He believes the cost of doing nothing will be unacceptably high, as after five years of a declining trend in service-affected failures caused by trespass, vandalism, fatalities and faulty infrastructure, the rate has recently begun to plateau.
Schedule 8 payments made to compensate operators for the loss of track access when NR is liable are already more than £10 million over budget on the ECML for this financial year, while the budget for renewals is also being heavily squeezed. By raiding this finite pool of cash to fund unbudgeted repairs to failing infrastructure, McIntosh has been forced to postpone scheduled renewals and must spread his resources more thinly.
He adds: “By taking £20m out of my renewals budget and applying that to overhead line now means that another piece of renewal won’t happen, because we operate in a cash-constrained environment and I have to make a decision for where the need for investment is greatest. You can see that costed volumes of renewals are trending in the wrong direction compared with ten years ago.
“My predecessor was also a big champion of looking at asset management, but we’ve been talking too much about enhancement and not enough about resilience.”
Further supporting his call for increased investment is the scheduled arrival of new trains, as VTEC’s ageing fleet of HSTs and Class 91s begin their phase-out in favour of new Intercity Express Programme (IEP) bi-modal trains from 2018.
McIntosh points out that in 2002, the arrival of Virgin Trains’ fleet of Class 390 Pendolino ‘tilting’ trains on the West Coast Main Line was accompanied by a full route modernisation completed in 2008. This not only increased line speeds and removed bottlenecks via extensive remodelling and four-tracking, it also brought about the renewal of existing assets such as the power supply originally installed in the 1950s and 1960s. He would now like a similar commitment from NR for his own route.
“There’s a new fleet of IEPs coming for VTEC and Hull Trains, and DMUs for Grand Central, but we’re going to try and run them on the same infrastructure for a period of time. If you compare the ECML with other main inter-city routes, the GWML has a well-documented upgrade going on at the moment, as does the Midland Main Line, and the West Coast upgrade took place in the 2000s, which amounts to several billion pounds of investment.
“Even though the WCML was subject to some very expensive enhancement programmes, they also made significant investment in renewals. In CP3, for example, they invested over £2.5 billion on renewals alone, doing things like reconfiguring power supplies for the overhead line and signalling systems. The ECML has seen nothing like that because we’ve been doing our best to patch and mend.
“That investment in the WCML is now forming the backbone of the currently brilliant performance they have. I’ve discussed it at length with my colleague Martin Frobisher, and we’re in agreement that we can do things a lot better here.”

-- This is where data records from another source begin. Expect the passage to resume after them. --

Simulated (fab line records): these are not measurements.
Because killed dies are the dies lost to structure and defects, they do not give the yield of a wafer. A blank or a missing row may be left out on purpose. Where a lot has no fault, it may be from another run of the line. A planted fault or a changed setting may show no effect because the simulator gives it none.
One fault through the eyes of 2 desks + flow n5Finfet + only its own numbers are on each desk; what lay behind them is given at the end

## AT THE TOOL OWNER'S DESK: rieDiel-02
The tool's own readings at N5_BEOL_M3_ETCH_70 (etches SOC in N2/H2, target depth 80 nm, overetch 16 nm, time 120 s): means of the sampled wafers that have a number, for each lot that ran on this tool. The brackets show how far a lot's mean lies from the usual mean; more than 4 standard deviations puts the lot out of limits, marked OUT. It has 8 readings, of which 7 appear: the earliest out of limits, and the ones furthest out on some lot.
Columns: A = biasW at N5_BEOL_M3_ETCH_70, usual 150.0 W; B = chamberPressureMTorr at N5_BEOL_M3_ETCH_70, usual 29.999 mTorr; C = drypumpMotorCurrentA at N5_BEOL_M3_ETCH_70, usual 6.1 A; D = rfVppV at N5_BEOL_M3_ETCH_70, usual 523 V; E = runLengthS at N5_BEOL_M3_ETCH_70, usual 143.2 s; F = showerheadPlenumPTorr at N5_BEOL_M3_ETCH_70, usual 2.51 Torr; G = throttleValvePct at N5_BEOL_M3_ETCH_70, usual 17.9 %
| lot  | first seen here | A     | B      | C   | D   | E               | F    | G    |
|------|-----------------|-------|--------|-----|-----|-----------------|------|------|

In addition to jeopardising any performance and reliability gains offered by new rolling stock, McIntosh fears that NR’s Digital Railway programme will struggle to squeeze out extra paths on the heavily congested ECML via the introduction of moving block signalling, if the performance of underlying infrastructure remains in question. Pressing ahead with a complex technological overhaul of signalling without first addressing ageing power supply or unresolved track issues is a recipe for more delay minutes, caused by the imposition of outages or temporary speed restrictions.
He adds: “Digital Railway allows you to run more trains together, but if the associated infrastructure around that isn’t able to reliably move the trains around then you won’t see any benefits. When London Underground implemented it on the Victoria, Jubilee and Northern lines it also made significant investment in its track, power supply and third rail systems, because the signalling will only be as good as the infrastructure around it.”
So what can be done to improve asset reliability?
At the very top of McIntosh’s wish list is to undo the legacy of British Rail’s choice of mast design when the ECML was electrified in two phases between 1975-78 and 1984-91.
With less money from the Department for Transport to spend than when the WCML was electrified two decades earlier, vertical masts were spaced more widely apart to reduce costs, and a more lightweight headspan system installed that holds up the catenary and contact wires using tensioned cables rather than an overhead span of steel connecting the two masts. This has made the East Coast route far more susceptible to the wires coming down during high winds.
But there are also still a large number of level crossings on the ECML that have the potential to cause delays. And the effectiveness of lineside fencing is also a problem, as demonstrated by the ease with which hundreds of enthusiasts were able to trespass on the line during Flying Scotsman’s return to main line running on February 25 2016, after a ten-year refit.
“The WCML doesn’t have as many span wires as we do, and they are often cited as a weakness because of the dynamics of the system. But I have an issue when people talk about the overhead line equipment being done on the cheap because it wasn’t - it was designed to the cost that was available and we’ve had 40 years of use out of it.
“I don’t think we need to put new piles in the ground because we’ve developed a concept called ‘portalisation’ of the headspan wire which we’d really like to roll out. That will avoid the need for new piles, which is what has really hurt the GWML project. What we want to do is put a new piece of steel between the two vertical masts, which will be quicker and cheaper.
“Another dynamic is that you can guarantee that when HS2 is built, the one thing they won’t have is level crossings. In this day and age we cannot have people and vehicles crossing a 125mph railway - it’s a flawed principle on an increasingly used piece of railway. The cost of closing them is estimated to be £300m, and we simply haven’t been able to secure that kind of money.